The changes in me are subtle, I know that I am going to a particular place, and a specific actions will take place. I am going to work. I am going to be in public, seen and noticed more then I usually am. The whiteness of the suit in a strange sort of way makes it more noticeable.
I think of the ‘high vis’ jackets and how it in fact makes those workers even more invisible – remembering that wonderful project of Stephen Gill who photographed the workers http://www.stephengill.co.uk/portfolio/portfolio#id=album-30&num=content-674.
I go to lectures and sit in class with other students, who are dressed casually, though again even their clothes could be argued is uniformed on some level. We are all unformed from one point of view. But, some are more then others – and across the University those who are uniformed are: cleaners, caterers, security guards, lab technicians, builders, sports people and me (I might have missed some workers, so hope to expand my list!).
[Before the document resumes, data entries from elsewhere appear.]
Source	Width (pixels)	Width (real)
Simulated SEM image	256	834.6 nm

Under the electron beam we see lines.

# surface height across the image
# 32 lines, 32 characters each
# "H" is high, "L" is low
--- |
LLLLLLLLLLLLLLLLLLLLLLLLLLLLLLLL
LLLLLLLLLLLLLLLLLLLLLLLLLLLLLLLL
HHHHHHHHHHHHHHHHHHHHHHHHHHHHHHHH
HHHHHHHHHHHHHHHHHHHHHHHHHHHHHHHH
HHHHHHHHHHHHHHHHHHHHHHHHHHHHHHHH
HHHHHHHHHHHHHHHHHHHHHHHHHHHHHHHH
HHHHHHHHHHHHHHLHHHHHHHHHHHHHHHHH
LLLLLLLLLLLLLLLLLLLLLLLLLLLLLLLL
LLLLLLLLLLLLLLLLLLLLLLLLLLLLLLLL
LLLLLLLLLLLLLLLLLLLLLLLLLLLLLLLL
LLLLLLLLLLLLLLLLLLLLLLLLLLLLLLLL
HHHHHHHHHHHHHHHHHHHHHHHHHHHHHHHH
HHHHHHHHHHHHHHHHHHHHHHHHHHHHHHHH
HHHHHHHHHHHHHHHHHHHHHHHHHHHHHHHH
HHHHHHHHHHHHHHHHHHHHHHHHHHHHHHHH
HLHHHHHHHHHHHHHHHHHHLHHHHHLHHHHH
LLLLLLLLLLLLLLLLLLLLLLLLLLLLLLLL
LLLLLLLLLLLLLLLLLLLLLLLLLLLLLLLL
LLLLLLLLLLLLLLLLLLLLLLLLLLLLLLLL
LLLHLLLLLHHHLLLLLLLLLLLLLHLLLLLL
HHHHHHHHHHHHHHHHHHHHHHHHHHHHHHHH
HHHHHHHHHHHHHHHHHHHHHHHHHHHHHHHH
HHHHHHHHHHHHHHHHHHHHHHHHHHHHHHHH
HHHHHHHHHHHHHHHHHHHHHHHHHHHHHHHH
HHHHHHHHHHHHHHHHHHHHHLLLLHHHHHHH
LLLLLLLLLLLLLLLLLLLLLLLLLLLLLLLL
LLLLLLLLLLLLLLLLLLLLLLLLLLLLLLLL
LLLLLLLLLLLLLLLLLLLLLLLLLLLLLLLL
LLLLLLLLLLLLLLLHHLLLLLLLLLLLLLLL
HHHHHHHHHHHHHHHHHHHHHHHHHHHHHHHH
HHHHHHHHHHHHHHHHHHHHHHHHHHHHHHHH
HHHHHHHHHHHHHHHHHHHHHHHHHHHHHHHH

Whilst my new work uniform takes away the dilemma of what to wear in the morning, I am beginning to miss wearing colourful clothes (have noticed that in the time I am not at my ‘guest’ job, I tend to go all colours of the rainbow).
People look at me when I enter library, class rooms, coffee shops, I get looks which pretend not to be looks, quick glances, sideway glances, unable to locate me, curiosity about who I am, where did I just come from, what is my role here...
And in my new job I play many roles and in this performance I am highly visible, the environment observes me observing them. The looks are circular… and even placing each other into the categories is circular… In a way my blank sheet suit provides a more ambiguous space where it’s harder to pinpoint who I am, except that I am a GUEST.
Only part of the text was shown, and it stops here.